Why would you not be able to navigate using the celestial bodies on a flat Earth?
So you are prepared to assert that o the Flat Earth
each degree north or south of the equator represents very close to 111.2 km in distance and
each degree east or west of the Greenwich at the equator represents very close to 111.3 km in distance.
Otherwise, those navigators would get very confused.
They did not get very confused, so I can only assume that you are, once again, full of it.
Yes, but all those navigators knew that they were navigating a globe where
each degree north or south of the equator represents very close to 111.2 km in distance and
each degree east or west of the Greenwich at the equator represents very close to 111.3 km in distance.
Even "the Wiki" agrees with the first part.
Latitude
To locate your latitude on the Flat Earth, it's important to know the following fact: The degrees of the Earth's Latitude are based upon the angle of the sun in the sky at noon equinox.
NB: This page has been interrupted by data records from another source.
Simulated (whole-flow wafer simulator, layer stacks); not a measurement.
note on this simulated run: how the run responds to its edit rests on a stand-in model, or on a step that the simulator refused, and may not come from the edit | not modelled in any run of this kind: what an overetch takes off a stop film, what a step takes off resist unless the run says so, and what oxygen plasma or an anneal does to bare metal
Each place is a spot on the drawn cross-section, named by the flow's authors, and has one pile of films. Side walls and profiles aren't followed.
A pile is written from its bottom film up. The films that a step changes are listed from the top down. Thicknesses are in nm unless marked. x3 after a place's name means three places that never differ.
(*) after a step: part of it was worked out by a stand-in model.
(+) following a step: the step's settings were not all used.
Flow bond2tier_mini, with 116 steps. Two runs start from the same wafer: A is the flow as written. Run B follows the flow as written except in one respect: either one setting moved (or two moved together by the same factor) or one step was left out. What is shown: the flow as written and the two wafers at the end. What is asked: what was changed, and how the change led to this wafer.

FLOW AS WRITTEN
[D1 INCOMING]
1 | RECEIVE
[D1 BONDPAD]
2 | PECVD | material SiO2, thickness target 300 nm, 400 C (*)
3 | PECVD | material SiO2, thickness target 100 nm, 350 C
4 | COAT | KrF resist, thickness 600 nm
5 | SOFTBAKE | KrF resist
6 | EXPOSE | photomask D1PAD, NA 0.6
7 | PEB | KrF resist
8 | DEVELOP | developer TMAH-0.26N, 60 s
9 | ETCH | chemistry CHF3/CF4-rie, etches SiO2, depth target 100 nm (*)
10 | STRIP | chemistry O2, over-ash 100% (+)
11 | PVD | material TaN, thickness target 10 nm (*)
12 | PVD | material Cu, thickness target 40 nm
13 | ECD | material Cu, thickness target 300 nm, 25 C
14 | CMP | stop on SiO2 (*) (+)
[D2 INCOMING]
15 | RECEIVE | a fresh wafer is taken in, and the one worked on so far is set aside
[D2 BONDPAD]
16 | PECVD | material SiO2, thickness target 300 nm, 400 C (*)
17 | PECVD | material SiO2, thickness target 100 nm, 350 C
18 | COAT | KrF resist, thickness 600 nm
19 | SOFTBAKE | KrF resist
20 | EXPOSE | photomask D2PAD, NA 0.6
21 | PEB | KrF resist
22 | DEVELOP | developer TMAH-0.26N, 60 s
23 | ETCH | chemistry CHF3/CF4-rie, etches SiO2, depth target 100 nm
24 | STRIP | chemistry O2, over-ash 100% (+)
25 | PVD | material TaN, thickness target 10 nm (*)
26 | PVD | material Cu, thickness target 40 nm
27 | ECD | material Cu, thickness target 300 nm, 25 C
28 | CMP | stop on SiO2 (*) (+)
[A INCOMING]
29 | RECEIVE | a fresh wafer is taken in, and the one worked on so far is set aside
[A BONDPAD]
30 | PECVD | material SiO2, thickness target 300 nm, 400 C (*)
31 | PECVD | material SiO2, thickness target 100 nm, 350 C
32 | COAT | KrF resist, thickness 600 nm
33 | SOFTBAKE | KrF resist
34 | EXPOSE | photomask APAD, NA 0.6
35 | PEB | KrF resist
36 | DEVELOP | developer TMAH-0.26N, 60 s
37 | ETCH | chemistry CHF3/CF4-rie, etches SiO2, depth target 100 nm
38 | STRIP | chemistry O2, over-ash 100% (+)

That's why 0˚ N/S sits on the equator where the sun is directly overhead, and why 90˚ N/S sits at the poles where the sun is at a right angle to the observer. At 45 North or South from the equator, the sun will sit at an angle 45˚ in the sky. The angle of the sun past zenith is our latitude.
Knowing that as you recede North or South from the equator at equinox, the sun will descend at a pace of one degree per 69.5 miles, we can even derive our distance from the equator based upon the position of the sun in the sky.
From Finding your Latitude and Longitude
Now, 69.5 miles is not exactly 111.2 km, but it is close and 111.2 km is a bit more accurate.
As to "each degree east or west of the Greenwich at the equator" representing "very close to 111.3 km in distance" we do have
Longitude
To find your longitude you just need to know how many hours apart you are from Greenwich, UK and a vertical stick to know when the sun is at its zenith over your present location.
Now "the Wiki" does not explicitly say that each degree of longitude is 111.3 km in distance, so we have to look to other sources.
Geographical mile
The geographical mile is a unit of length determined by 1 minute of arc along the Earth's equator. For the 1924 International Spheroid this equalled 1855.4 metres.
. . . . . . . .
In any standard, the length of a degree of longitude at the equator is thus exactly 60 geographical miles.
From
So one degree of longitude at the equator is
60 x 1855.4 metres or 111.3 km.
Do you want to reconsider who is confused?